The court's spokeswoman Viktorija Mezance said that Dzintars' legal protection case had been at the court since October 2016. An insolvency claim was received on October 21 this year.

Diks told LETA that alterations to the legal protection process prepared by Dzintars had not been approved by the company's creditors, hence the insolvency claim.

Dzintars' board member Dagnija Maike told LETA that the company's creditors had refused to wait until the end of the year, when the company was planning to sell its production facility and then settle its obligations to creditors.

"The company does not need the old Soviet-era production buildings, so the plan provided for selling them. One of the prospective buyers planned to arrive only in November, and the sale process would take about three months, but creditors didn't want to wait," said Maike.

Maike said that Dzintars cosmetics production business could be carried out at much smaller premises or a new, compact plant could be built.

"In any case, Dzintars will not disappear because the brand, the trademarks and all patents as intangible property belongs to the company's true beneficiary, Ilja Gercikovs," said Maike.

Dzintars (meaning 'amber' in Latvan) is one of the country's best-known brands, and claims to trace its roots back to 1849 when the Heinrich Adolf Briger soap and perfumery factory was founded in Riga, producing soap, candles, perfumery and Eau de Cologne from ready-made compositions from France.

It existed as a popular brand name even through the period of Soviet occupation and state ownership, and in 1991 was reconstituted as a joint stock company. In an interesting aside it is the only enterprise whose coat of arms is registered by the State Heraldry Commission. 

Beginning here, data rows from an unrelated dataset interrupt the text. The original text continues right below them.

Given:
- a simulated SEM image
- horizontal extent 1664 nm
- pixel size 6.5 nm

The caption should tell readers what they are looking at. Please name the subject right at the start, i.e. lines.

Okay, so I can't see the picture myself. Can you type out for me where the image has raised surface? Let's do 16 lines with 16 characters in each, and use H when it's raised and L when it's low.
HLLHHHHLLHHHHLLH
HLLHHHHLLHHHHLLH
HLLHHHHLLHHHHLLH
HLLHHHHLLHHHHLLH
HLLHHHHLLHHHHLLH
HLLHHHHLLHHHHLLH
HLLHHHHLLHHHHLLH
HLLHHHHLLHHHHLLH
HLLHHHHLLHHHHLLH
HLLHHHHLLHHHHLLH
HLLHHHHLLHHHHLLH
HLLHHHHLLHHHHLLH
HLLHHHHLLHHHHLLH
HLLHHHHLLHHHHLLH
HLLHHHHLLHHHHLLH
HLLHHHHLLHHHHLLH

Latvian Radio contacted Dagnija Maike, a member of the board of Dzintars who said that cost-cutting measures had already taken place in an effort to clear debts of around 11 million euros and that it was hoped that the possible sale of its current manufacturing facility might raise about the same amount so that debts, including a hefty tax debt, could be paid off.

The company had an unnamed foreign investor interested in backing production at a new, smaller plant, Maiki said, though she could not give any details.